Finally, a house I don’t need to carry a weapon to walk into.

A little background: I have been feeling like I have not been getting enough leads. After pleading with the head of my firm, he had a pretty direct solution – to put me in front of the salespeople.

The idea was that I could tell them what I was looking for, and maybe one of their listings would work. Or maybe someone would come across a property that would be just the thing. Better to have dozens of pairs of eyes searching for me than to rely on my wits alone.

So I made up little flyers for all the salespeople in the home office, stating what I was trying to do. And I’ll say it again, because maybe I’ll convince myself. I want to do rehabs of reasonably priced-homes because I think the middle class needs (and deserves) decent housing. I feel like if this fails, I’ll become just another NYC broker chasing $2 million listings. And I’m sure that would be a fun job, but it doesn’t feel like a mission.

So anyway, on my little flyers I told all the salespeople what I was looking for, and that I would need a $70,000 spread between the price I could get the home for, and the price I could sell the home for fixed up.

I only got one bite, but it was from an agent who supplied me with three different MLS sheets. She musta missed the $70K part, though. Sheet 1 was for a property in East Orange, N.J.; I know East Orange pretty well, and this was too fully priced to rehab. Sheet 2 was for a property in Irvington, which I don’t know. And sheet three was for this cute little Colonial in the Estate section of Orange. It was listed at $389K, and homes all around it are selling in the $500Ks. Many of them are bigger, but I found one that wasn’t. Woo hoo, I thought.

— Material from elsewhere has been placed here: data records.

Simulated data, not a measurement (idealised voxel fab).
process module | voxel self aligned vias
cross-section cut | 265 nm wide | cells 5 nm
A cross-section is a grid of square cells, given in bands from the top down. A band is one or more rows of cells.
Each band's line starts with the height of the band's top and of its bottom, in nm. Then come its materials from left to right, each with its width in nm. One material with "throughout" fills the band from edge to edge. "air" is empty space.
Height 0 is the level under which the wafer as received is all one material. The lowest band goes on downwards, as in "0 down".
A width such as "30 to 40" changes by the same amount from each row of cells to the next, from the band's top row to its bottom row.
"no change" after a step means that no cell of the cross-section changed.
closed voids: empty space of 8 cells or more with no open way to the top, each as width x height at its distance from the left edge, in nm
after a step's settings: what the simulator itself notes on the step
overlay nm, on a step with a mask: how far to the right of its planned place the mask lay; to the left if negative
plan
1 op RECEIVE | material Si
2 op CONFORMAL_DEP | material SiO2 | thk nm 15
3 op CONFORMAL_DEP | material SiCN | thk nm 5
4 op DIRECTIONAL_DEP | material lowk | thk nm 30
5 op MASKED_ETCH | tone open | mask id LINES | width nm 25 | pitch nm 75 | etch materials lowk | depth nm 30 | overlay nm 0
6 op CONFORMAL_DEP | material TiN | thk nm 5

I showed the sheet to the head of my firm. “It’s too expensive,” he said. “Take a look, but there’s no room to rehab it.”

When I waved the $500K comp at him, he dismissed it. “The house for sale is smaller. You can’t just say, ‘this is three bedrooms and that is three bedrooms.’ You’ve got to count the front windows.”

You know what happened – he was right.

First a description: the house was probably built in the nineteen-teens, and it’s limited by its bathrooms. The main floor has a living room, dining room, and a porch that’s been closed in to make a baby’s room. There’s a too-small (by today’s standards) kitchen, about 10 feet of it, and the only way to make it bigger is to bust through a powder room that’s the only bath on that floor.

The upstairs floor has the master and two smaller bedrooms, all sharing one bath. You know, if you’re a first-time buyer shopping for a house, and you can drop $500K, you can actually get a master bath these days.

So it’s a small, cute house in a great neighborhood. It’s worth $425K — if it’s mint mint mint. And between me and that $425K is a new kitchen and new baths and a new door and oh, 20 new windows. Paint, did I mention paint? And I’ve got to do a perfect job to hit that comp.

The original list was at $445K. According to the selling broker, the owner really, really thinks it’s worth that. I floated the idea of offering $320K and was told to put it writing, but it probably won’t fly.

The secret reason is that there isn’t that much equity in the house. I didn’t think about this when I started (oh, there’s a lot I didn’t think about when I started) but one of the principles of rehabbing is that you’ve got to buy houses cheaply.

And one of the reasons you can buy houses cheaply, the thinking goes, is that when house values have been rising, sellers will still walk away with a nice little paycheck.

But in truth, as house values have been rising, sellers have been taking out second loans and home equity lines like their houses are ATMs. I’m guilty of it too — I threw a HELOC onto my beach house to finance this silly venture.

Now of course if all the equity in a house has been cannibalized, a seller can’t sell cheap. Let’s say the mortgages on this puppy total $300K, and then the salesperson takes $20K, is the seller gonna take $320K? Is she gonna take $340K, or is she gonna wait a year until someone stupider than me comes along?

Well, you know the answer to that: there ain’t no one stupider than me.